The Oakwood case demonstrates that condominium and homeowners associations which allow smoking in their common areas could potentially be subject to liability. As a result, boards may wish to consider amending their governing documents to ban or restrict smoking in common areas. The applicable laws in Washington give condominium and homeowners associations the general power to regulate the use and maintenance of common areas. Rules banning or restricting smoking in common areas can therefore be adopted by boards without a vote of the owners unless there are contrary provisions in their associations’ declarations or covenants.

May 15, 2009

Compliance with the Federal Pool and Spa Safety Act

I took a trip to Houston this week. As I was heading to the airport to catch my return flight, I glanced at the car’s thermometer. Ninety four degrees. Summer is apparently in full swing down there, but we in the Pacific Northwest will probably have to wait a bit longer for regular hot weather. Condominium and homeowners associations that have a pool or spa should use that time to evaluate whether they are in compliance with a recently enacted federal law that pertains to such facilities.

The Virginia Graeme Baker Pool and Spa Safety Act was enacted by Congress and signed by the President in late 2007. The goal of this legislation was to improve pool and spa safety by reducing the risk that powerful suction could trap a person underwater. The Act applies to all “public pools and spas”, and that term is defined by the Act to include pools and spas that are open exclusively to residents of a residential real estate development or other multi-family residential area. Condominium and homeowners associations are included within this general definition and therefore must comply with the Act’s provisions.

The Act requires the installation of a certain type of cover over all public pool and spa drains. It also requires the installation of a second anti-entrapment system (such as a safety vacuum release system, a suction-limiting vent system, or a gravity drainage system) if a public pool or spa has a single main drain. Operators of public pools and spas with “unblockable drains” (defined by the Act to mean drains that a human body can not sufficiently block to create a suction entrapment hazard) do not have to install a second anti-entrapment system but must still install the drain covers specified in the Act.

Public pools and spas that operate year-round were required to comply with the Act by December 19, 2008. The U.S. Consumer Product Safety Commission (the agency charged with enforcing the Act) has taken the position that seasonal public pools and spas that are currently closed must be in compliance with the Act on the day that they reopen in 2009. Additional information regarding the Act’s requirements can be reviewed at

The tragedy of a preventable drowning death and the resulting civil liability for such an event could have a devastating impact on a community. Condominium and homeowners association boards should ensure that their pools and spas are safe before allowing the summer fun to begin.

May 8, 2009

Collection of Delinquent Assessments - Understanding Your Options

Martial arts students are taught to hope that they will never need to use their skills to harm others. However, they are also instructed to use those skills quickly and decisively when the situation calls for it. So it is with the collection of delinquent assessments in condominium and homeowners associations. Boards should understand the nature of the collection powers contained in their associations’ governing documents and provided by Washington law, and should use those powers to address delinquencies before they get out of hand.

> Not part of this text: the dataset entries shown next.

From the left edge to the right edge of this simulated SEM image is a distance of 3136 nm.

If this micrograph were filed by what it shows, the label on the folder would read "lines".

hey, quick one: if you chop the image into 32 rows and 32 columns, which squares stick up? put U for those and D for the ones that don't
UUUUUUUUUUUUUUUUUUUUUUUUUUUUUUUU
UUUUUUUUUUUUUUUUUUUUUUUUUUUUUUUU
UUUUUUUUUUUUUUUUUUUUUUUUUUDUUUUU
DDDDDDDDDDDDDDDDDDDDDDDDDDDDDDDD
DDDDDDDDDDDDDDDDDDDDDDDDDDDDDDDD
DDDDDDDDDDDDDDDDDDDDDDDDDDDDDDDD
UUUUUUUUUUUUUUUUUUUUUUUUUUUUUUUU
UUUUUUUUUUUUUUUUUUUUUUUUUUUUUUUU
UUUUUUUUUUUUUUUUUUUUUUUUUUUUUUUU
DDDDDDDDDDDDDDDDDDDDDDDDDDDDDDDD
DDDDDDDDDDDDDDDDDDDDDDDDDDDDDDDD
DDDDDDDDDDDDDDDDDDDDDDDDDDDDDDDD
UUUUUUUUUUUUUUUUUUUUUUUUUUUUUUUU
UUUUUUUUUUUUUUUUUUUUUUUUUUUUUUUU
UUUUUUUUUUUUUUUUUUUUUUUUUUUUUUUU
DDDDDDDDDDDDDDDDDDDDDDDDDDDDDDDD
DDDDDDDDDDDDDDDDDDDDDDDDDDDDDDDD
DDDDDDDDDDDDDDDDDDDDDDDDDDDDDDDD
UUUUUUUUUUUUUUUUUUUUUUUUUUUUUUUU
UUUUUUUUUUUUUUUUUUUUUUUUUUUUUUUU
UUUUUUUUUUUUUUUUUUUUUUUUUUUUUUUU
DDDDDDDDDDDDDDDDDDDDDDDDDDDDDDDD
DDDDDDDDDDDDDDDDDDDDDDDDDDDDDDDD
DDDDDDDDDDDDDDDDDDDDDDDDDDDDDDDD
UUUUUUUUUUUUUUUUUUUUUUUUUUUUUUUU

A foreclosure action against the property is a collection option that is almost always available to community associations. This method can take two forms – judicial and non-judicial. In judicial foreclosure, the association files a lawsuit against the owner and entities that hold liens on the property that seeks a court order that the property must be sold by the county sheriff to satisfy the owner’s debt to the association. Most community associations have the ability to pursue judicial foreclosure. In non-judicial foreclosure, the association directs a trustee to sell the property after providing notice to the owner and to entities that hold liens on the property. Community associations do not have the right to pursue non-judicial foreclosure unless their governing documents specify that they have this power.

A personal lawsuit against the owner is another collection option that is usually available to community associations. This method can be pursued in small claims court (which allows a board member to present the case) or in superior court. If a judgment is obtained against the owner, the association will then need to attempt to garnish the owner’s wages or assets to satisfy the debt.

Terminating the utilities that serve a property following the provision of proper notice is a third collection option that is sometimes available to community associations. However, this method is only available to a condominium association if the condominium was created before July 1, 1990 and if the condominium’s declaration specifies that the association has this power. Condominium associations can not terminate utilities to a unit due to a delinquency if the condominium was created after July 1, 1990. The Washington law governing homeowners associations does not mention termination of utilities in response to past due assessments, and those associations’ governing documents typically do not provide for the use of that power.

Intercepting rent from an owner’s tenant is a fourth collection option that is sometimes available to community associations. The Washington laws governing condominium associations states that they are entitled to the appointment of a receiver to collect rent during foreclosure actions. Many condominium declarations also give the association the authority to demand that tenants submit their rent payments directly to the association when owners are delinquent without taking additional legal action, and in some cases those declarations state that the association may take legal action to evict tenants that fail to submit rent payments as directed. The Washington law governing homeowners associations does not mention rent interception or the appointment of a receiver to collect rent, and those associations’ governing documents are usually silent with regard to those matters as well. Homeowners associations may be able to use the Washington law governing receiverships to collect rent from tenants during foreclosure actions.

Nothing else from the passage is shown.